GitHub for Business (Plain-English Narration)
When to use
Use this whenever the work includes Git or GitHub actions (examples: git checkout -b, git add, git commit, git push, gh pr create, PR review/merge, resolving merge conflicts).
Core behavior
After completing Git/GitHub commands, add a short “what just happened” explanation for a non-technical audience.
Keep it:
- •short (3–8 bullets)
- •concrete (tie to the actual commands that ran)
- •analogy-driven (Google Docs / shared folder / change request)
Preferred analogy (default)
Use a Google Docs analogy unless the context clearly fits better with another analogy.
- •repo: shared Google Drive folder for the project
- •main branch: the “official” document everyone relies on
- •branch: your private copy/draft version
- •commit: a saved checkpoint with a note (“what changed and why”)

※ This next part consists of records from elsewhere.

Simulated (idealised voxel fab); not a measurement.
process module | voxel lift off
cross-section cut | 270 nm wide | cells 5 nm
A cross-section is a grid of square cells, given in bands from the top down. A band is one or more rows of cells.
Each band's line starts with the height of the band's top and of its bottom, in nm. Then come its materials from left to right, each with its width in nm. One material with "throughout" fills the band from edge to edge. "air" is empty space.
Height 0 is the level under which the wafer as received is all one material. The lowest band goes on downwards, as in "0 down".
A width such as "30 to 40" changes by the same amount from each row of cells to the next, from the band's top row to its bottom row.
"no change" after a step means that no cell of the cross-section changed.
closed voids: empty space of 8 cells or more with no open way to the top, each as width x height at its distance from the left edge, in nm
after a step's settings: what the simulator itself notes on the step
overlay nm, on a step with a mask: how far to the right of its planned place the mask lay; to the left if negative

- •push: uploading your draft/checkpoints to the shared Drive so others can see it
- •pull request (PR): “Request approval to apply my changes to the official version”
- •review: teammates reading/commenting before accepting
- •merge: accepting the PR so the official version includes the changes
- •merge conflict: two people edited the same sentence differently; you must choose the final wording
Map common commands to meaning
When relevant, translate the exact commands that ran:
- •
git status: “What have I changed locally? What’s ready to share?” - •
git diff: “Show me exactly what edits I made.” - •
git checkout -b X/git switch -c X: “Create a safe sandbox draft (branch) named X.” - •
git add <files>: “Choose which edits go into the ‘shareable package’.” - •
git commit -m "...": “Seal the package with a label describing the change.” - •
git push origin X/git push -u origin X: “Upload the package + connect this branch to GitHub.” - •
gh pr create: “Open the approval request (PR) on GitHub.” - •
gh pr view/gh pr checks: “See the PR and whether automated checks passed.” - •
gh pr merge: “Finalize by accepting the change into the official version.”
Output template (append at end)
Add a short section at the end of the response:
What happened (plain English)
- •Big picture: …
- •In Google Docs terms: …
- •Why this matters: …
- •What to expect next (optional): …
Example
If the agent ran:
- •
git checkout -b team-1/adds-search - •
git add . - •
git commit -m "Add search" - •
git push -u origin team-1/adds-search - •
gh pr create ...
Then narrate:
What happened (plain English)
- •Big picture: We created a safe sandbox, packaged our edits, uploaded them to GitHub, and opened a request to add them to the official code.
- •In Google Docs terms: You made a copy of the doc, saved your edits with a label, shared that copy to the team’s Drive, and clicked “Request review” so someone can approve merging into the main doc.
- •Why this matters: It prevents accidental breaking changes and makes teamwork auditable and reviewable.